I’ll try not to bore you with the facts — not the countable kind at least. While exhibition games are already best taken in with a heavy dose of nihilism, the Spurs’ preseason opener against the Orlando Magic was in particular a mostly symbolic affair, a chance to find meaning in change, joy in reunions, and a vague sense of what’s to come.
We saw the broad brush strokes of last night coming, even if it was always going to be feel different to witness them ourselves. Imagine a TV show that once seamlessly turned over from season to season, and then recall the point when the young lead is now the hip new vice principal.
It wasn’t just the sight of Coach Tim, who hit the court an hour or so before tip-off to warm up former teammate LaMarcus Aldridge, that reinforced the Spurs: The New Class vibes we’re settling into, or being reminded of exec Brent Barry, minority owner David Robinson, and contented civilian Manu Ginobili who were all in attendance. There are now Dejounte Murray and Lonnie Walker IV jerseys sprinkled throughout the AT&T Center, new names on familiar gear to balance out the familiar names wearing new gear.

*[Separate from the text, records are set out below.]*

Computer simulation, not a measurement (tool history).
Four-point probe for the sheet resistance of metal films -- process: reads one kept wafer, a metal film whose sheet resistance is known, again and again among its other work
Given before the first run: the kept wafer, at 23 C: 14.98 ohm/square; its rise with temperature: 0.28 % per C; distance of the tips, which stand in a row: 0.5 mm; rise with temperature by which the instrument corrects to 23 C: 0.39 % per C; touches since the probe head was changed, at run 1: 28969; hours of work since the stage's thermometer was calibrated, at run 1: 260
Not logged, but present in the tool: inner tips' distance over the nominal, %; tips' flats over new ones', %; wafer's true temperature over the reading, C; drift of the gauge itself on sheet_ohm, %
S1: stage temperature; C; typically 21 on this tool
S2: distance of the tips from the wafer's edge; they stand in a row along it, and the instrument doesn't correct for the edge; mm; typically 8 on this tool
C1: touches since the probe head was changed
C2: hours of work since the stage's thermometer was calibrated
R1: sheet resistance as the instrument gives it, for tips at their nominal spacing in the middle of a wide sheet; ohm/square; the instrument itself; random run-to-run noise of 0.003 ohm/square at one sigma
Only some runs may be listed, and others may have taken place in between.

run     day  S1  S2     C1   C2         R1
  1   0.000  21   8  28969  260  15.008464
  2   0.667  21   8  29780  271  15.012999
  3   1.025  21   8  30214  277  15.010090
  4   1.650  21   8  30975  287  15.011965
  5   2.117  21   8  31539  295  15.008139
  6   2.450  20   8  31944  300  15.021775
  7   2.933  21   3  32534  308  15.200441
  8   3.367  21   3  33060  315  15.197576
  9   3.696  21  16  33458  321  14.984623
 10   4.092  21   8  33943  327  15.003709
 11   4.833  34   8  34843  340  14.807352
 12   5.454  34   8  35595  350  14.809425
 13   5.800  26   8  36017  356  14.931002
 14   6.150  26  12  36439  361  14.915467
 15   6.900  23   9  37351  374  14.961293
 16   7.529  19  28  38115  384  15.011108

By design or not, Gregg Popovich let his young guys take center stage for most of Saturday night. With a handful of veterans (which included summer signees DeMarre Carroll and Trey Lyles) getting the night off for rest, the offense played largely through Murray (starting in his first NBA action in a year) and Derrick White. Both players did their best under their own respective conditions — Murray finding his footing after a long hiatus and White playing with a hodgepodge of second- and third-unit guys — but the end result was not, collectively, the kind of basketball this team will hope to carry over to the regular season. Miscues on turnovers were compounded by poor transition defense, and few possessions proved fruitful outside of simple pick and rolls or plays in the open floor. The game hit extended garbage time somewhere around the midpoint of the 3rd quarter. Were it not for a lights-out night by Bryn Forbes (24 points on 9 of 13 shooting), things could’ve gotten ugly even earlier.
By then, though, many fans had seen what they wanted to see out of the rehabilitated Murray, who made the most of the ball in his hands in DeRozan’s absence. His first play of the game was a simple pick and pop with Aldridge, who seemed to bring back one of his pet habits from last season: the token first quarter three-point shot. It went in, Aldridge’s only trey of the night, and the first of 4 assists for Murray.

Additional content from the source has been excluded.